In fiction I'm reading Thomas Jefferson Dreams of Sally Hemmings. It started a firestorm of controversy due to being, on the surface, a romance novel about a 40-ish year old man and the 14-year-old slave he arguably raped.* But anybody that bitched about it was retarded, because right from the get go it's depressing as hell. The author knows his subject matter very well. (It's also very surreal.) He said that over the course of his research he actually mellowed out in his interpretation of it. Went in expecting to have a more negative view on it. But what I've gotten so far has been some moving (but very sad) writing from Hemmings' perspective and a depiction of Jefferson that comes across as both sympathetic and pitiable.

Jefferson deeply loved his wife, and Hemmings was her half-sister and a quadroon, so looked very much like a young but exotic version of her. He moved in on Hemmings after his wife died when they were both in Paris. Jefferson had what I consider the best vision for the country, but he was a monstrously selfish person. The only Founding Father that actually freed his slaves - on his deathbed, when it no longer cost him anything - was Washington, but Washington was also the only one of that bunch that was actually prosperous either. Madison and Jefferson were both financial failures and they liquidated their assets, which meant mass auction on their death, which meant that for over a hundred people each it was the worst day of their lives as their worlds were broken up.

I don't blame any of those men for having kept slaves when they were born into that life. Most of us cannot even be bothered to not buy products made by slaves today, like chocolates and Chinese baubles, that leave blood on our hands. They were born into that world, it would tick on without them, and they did try to do something about it.

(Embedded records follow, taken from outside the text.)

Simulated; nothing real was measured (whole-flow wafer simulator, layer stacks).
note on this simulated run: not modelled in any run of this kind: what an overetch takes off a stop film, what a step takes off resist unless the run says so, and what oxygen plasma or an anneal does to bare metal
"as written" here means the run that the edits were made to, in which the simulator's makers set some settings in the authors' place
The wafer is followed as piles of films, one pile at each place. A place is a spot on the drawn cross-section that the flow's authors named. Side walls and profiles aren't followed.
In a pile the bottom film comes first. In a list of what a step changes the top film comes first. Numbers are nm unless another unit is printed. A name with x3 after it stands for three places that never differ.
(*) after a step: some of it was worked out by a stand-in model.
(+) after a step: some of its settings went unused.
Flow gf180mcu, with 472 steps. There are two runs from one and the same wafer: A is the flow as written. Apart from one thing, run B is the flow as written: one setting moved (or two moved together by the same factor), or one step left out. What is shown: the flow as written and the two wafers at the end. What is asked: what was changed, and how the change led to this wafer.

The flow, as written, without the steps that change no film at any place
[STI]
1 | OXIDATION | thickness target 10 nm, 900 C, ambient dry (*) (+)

But what disturbs my own conscience is that Jefferson lived a very profligate life. He spent like a madman building up a wine cellar of some 20,000 bottles and drank like an alcoholic (though not necessarily any worse than other Americans of the day). He bought books so fast he could not read but a fraction of them. He spent huge sums on scientific projects of his own. He only freed Hemmings and her children due to having to plead with her (which indicates a very unhappy relationship)* and he lived, later in life, with a deepening fear and ultimately loathing of his slaves, who he called "servants" (as if that would spare them from the auction block). He comes across as having been a deeply, deeply selfish and emotionally isolated man. He had many friends but was very shy and he never spoke to/of his mother, at all, and his father died when he was a teenager. Combine with him having been a genuine genius and I suspect there was a bitter coldness inside of him that he kept concealed.

There was one passage of it that reminded me much of a nightmare, very effecting, that I had once.


*Common sense would say that among master-slave relationships some would have been cases of pure rape, some mutual affection, some even initiated by real Jezebels. Somehow we're supposed to buy that no slave woman would have ever done that (because it's a "Jezebel stereotype") even though women do that all the time in the real world today (seduce their bosses to get power/privileges). But in all cases it's clear that the whole business is tainted by the understanding that it is a bad idea, regardless of what the master is like, to refuse him.

You add to this a man advancing on a girl a third his age and it's obvious that it's fucked up, not even by the standards of the day is that going to be a happy story.
 
started reading Pohl's Gateway this evening. At 7/31 chapters. Damned engaging and, while I know this has probably been done to death in media now, his depiction of Gateway and future Earth and everything to do with it is just well executed and comfy to read. He doesn't linger on the hard science too much, but chooses to focus on the story and the world.
 
Getting very into a novel, Stardust Trail, by J.R. Sanders. It's a good old fashioned hard-boiled detective mystery, and a historical Hollywood mystery - which has been done before but only a few authors have really pulled it off, like Stuart Kaminsky's series about Hollywood PI Toby Peters.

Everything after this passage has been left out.